Feedback

When you have heard a story being told and you want to improve the telling, start by saying ”The clearest picture in the story was …”

Then say something positive about the way it was told.

Then say what you think the story was about. It is important here, that it is your suggestion, not the truth! Please don’t sound like you are an expert and that you are very clever, If you do, it is a direct way to raise resistance to your feedback. You are not clever, you are just a listener and you have some ideas, but it can only work, if the storyteller finds a way to make these ideas their own. You have to give them the opportunity to see the story improve. When you tell a story, it will only work, if there is a partnership between the storyteller and the listener. Likewise in a coaching session there must be a partnership between storyteller and storycoach.

The final thing to identify is ”which part of the story needs some more love!” Then discuss where the storyteller was absent, not grounded, lost in details etc. Then the story coach and the storyteller work together to improve the story and the telling of it. 

Storycoach

As a storycoach my task is to help you become a better storyteller. The feedback I give you after you have told a story is to help you understand the story better and to reveal hidden gems in the story, so you can tell with more clarity after our session together. 

Often when people choose a story they are inspired by the words and its meaning. This is important. A story must be meaningful for the teller. A storyteller must be inspired by the words. I respect this focus on the content of the story, I respect and honour it. 

BUT when I listen to a story with the purpose of giving feedback after the story, I do not only listen to the meaning of the words in the story. If I did, I couldn’t give the feedback that I give. My focus is not just on the content of the story, the words you could just as well have read in a book. I listen with a more full understanding of the story. Let me try to explain. 

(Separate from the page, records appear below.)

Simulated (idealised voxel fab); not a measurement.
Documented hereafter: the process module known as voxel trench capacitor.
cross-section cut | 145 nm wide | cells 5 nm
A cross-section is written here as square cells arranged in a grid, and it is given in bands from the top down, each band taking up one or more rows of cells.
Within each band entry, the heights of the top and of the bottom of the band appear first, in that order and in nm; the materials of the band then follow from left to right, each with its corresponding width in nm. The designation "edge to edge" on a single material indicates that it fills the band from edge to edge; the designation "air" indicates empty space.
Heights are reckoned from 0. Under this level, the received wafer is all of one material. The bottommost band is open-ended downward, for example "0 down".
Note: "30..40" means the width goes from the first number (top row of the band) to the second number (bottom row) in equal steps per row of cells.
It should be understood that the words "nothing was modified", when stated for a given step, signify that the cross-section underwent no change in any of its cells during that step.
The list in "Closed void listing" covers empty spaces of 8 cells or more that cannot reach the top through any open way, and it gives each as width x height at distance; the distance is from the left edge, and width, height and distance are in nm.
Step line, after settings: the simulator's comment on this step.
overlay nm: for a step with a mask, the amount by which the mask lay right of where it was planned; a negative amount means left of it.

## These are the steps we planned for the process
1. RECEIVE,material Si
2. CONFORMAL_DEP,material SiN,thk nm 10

The words are tools for the storyteller to achieve a profound and real interaction between two human beings. When this real interaction occurs the distinction between the storyteller and the listener (s) disappears and instead there is one body, one soul exploring another world, the world of the story. 

When I am a story coach, I listen to the presence of the storyteller and I instinctively know where to point out where the real interaction is happening in the story. This real interaction means that you are present on many levels:

–        In the story you know everything; every person, every colour, the smells, the rooms, the trees, the houses, the castles – if I stopped you at a certain moment in the story, you would be able to tell me every single detail. Why? Because you were there! You experienced it! You lived it! So of course you know the colour of the dress of the woman, who is handing over the water of life to the raven or how it smelled when you visited hell with some pork meat or whatever the story is about.

–        In the room with the audience – even if it is a Zoom room or another platform – well, you have to know how the audience breathes, thinks, dreams while you are telling your story.

–       You are 100 % grounded. I couldn’t move you away from the spot where you are telling your story even if I used all my powers, because you are so connected to the core of the earth. Your knees are loose, you feel your toes and you are so attached to mother earth that I can feel it in my bones as I listen..

My work as a story coach is to make you as a storyteller present in all three levels. To do that I use my intuition and I trust my instincts.